Saturday, January 3, 2009

Should data mining be a part of a datawarehousing tool

Data Mining ... we keep hearing about it so often ... but then what is all the fuss about data mining...?

Imagine this ... you are a consumer company selling widgets for the past 20 years and have about 5 years of sales data with you with a reasonable amount of data cleanliness.

A product variant is being launched with much fanfare and a lot of money spent on advertising. The budget committee is concerned that the spends are on the higher side and wants to know how the company has favored in similar launches and the sales growth due to a promotion and the amount of sales that can be attributed to a particular form of advertising...

Very pertinent question..... but what does it bode for us...?

Scenario 1: You call in the data mining experts - who are they ?
typically domain experts who understand the market dynamics very well having worked in the same field for years.

The number crunchers - they who can bring sense out of data

These are the people who work with the domain experts to see how they can arrive at the required answer using complicated models , some statistics , some stochastic , some causal etc etc... jargon to many...!!

Scenario 2: The data warehousing team is asked to provide some answers to the question since they best know the data that they store....

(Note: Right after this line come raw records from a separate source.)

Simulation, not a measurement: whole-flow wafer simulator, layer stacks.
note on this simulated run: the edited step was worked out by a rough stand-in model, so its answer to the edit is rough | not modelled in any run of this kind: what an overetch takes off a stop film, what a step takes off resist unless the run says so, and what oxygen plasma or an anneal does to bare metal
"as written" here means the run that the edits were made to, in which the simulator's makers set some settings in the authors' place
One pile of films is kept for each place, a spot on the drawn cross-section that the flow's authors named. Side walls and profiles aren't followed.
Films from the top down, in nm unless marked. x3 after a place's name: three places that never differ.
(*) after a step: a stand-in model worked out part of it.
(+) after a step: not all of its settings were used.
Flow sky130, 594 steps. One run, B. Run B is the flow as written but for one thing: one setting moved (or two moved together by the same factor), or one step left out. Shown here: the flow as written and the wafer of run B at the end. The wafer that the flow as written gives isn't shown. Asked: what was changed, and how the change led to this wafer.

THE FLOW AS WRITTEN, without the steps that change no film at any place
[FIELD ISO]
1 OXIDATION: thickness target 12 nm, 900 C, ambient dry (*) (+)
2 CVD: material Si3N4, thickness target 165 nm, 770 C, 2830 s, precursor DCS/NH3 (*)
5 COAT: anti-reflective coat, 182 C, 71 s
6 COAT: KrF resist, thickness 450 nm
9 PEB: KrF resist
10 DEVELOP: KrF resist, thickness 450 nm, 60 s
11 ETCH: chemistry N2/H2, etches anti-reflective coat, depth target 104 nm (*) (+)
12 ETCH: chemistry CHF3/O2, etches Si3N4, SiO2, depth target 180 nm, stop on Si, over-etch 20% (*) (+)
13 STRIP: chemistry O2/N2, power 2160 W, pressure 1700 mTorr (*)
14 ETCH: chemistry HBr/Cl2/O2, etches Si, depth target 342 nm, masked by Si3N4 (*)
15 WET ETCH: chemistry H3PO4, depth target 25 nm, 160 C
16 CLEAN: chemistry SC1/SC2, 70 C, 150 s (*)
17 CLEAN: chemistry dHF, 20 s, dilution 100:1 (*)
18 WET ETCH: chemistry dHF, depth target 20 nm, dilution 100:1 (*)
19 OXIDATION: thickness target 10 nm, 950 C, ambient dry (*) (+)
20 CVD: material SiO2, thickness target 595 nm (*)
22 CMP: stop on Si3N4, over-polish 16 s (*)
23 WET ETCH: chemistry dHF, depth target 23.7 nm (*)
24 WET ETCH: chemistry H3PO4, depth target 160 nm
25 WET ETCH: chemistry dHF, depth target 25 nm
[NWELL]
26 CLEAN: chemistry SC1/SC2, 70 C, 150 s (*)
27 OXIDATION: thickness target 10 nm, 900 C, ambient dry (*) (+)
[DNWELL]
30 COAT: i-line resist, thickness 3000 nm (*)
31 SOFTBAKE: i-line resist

Interesting scenario ... what do you do ?

Lets take the following scenario in SAP BI....

The first answer that you get is "Go to TCODE RSANWB" - ( Have come across some such answers in the forums!!!)

what is this - this is the Analysis Process Designer which 'also' has data mining capabilities.

But then the dilemma surrounding data mining in a data warehouse environment is that there is a vast skill set mismatch.

The person who owns / runs the data warehouse understands the data that is in there but not necessarily all the information in there. The architect knows the data models and relationship but then the knowledge brought in by the data mining modeler is absent. For instance I know the data resides in the Sales order Line Item cube... but then I have no clue as to whether I have to use a cluster or a decision tree or a regression etc.

Statistics is not my cup of tea. And even if I do decide to try something out ... I get answers which I cannot make sense out of. I can only present the results to the person who asked for it and hope that this is what they wanted....

Data Mining moreover has become a buzzword with so many companies setting up shop in the field of Analytics and specialized niche domains. Due to this each company tries to distinguish itself on factors of complex data mining models and domain expertise.

One thing that gets lost in the detail is the simpler data models for data mining. We used to do a T test , F test on excel and on paper ... such simple tests could still be done in SAP BI but then when the same becomes covered , dressed up in the form of a data mining model .. the meaning gets lost.

This maybe one of the reasons why data mining in SAP BI or any data warehouse

What do you think ? should data mining be a part of mainstream data warehousing or be left to the domain experts and the analytics experts to figure out ?

1 comment:

  1. Ware housing of data inturn towards cleansing and extracting towards sensible dashboards makes bi technology complete.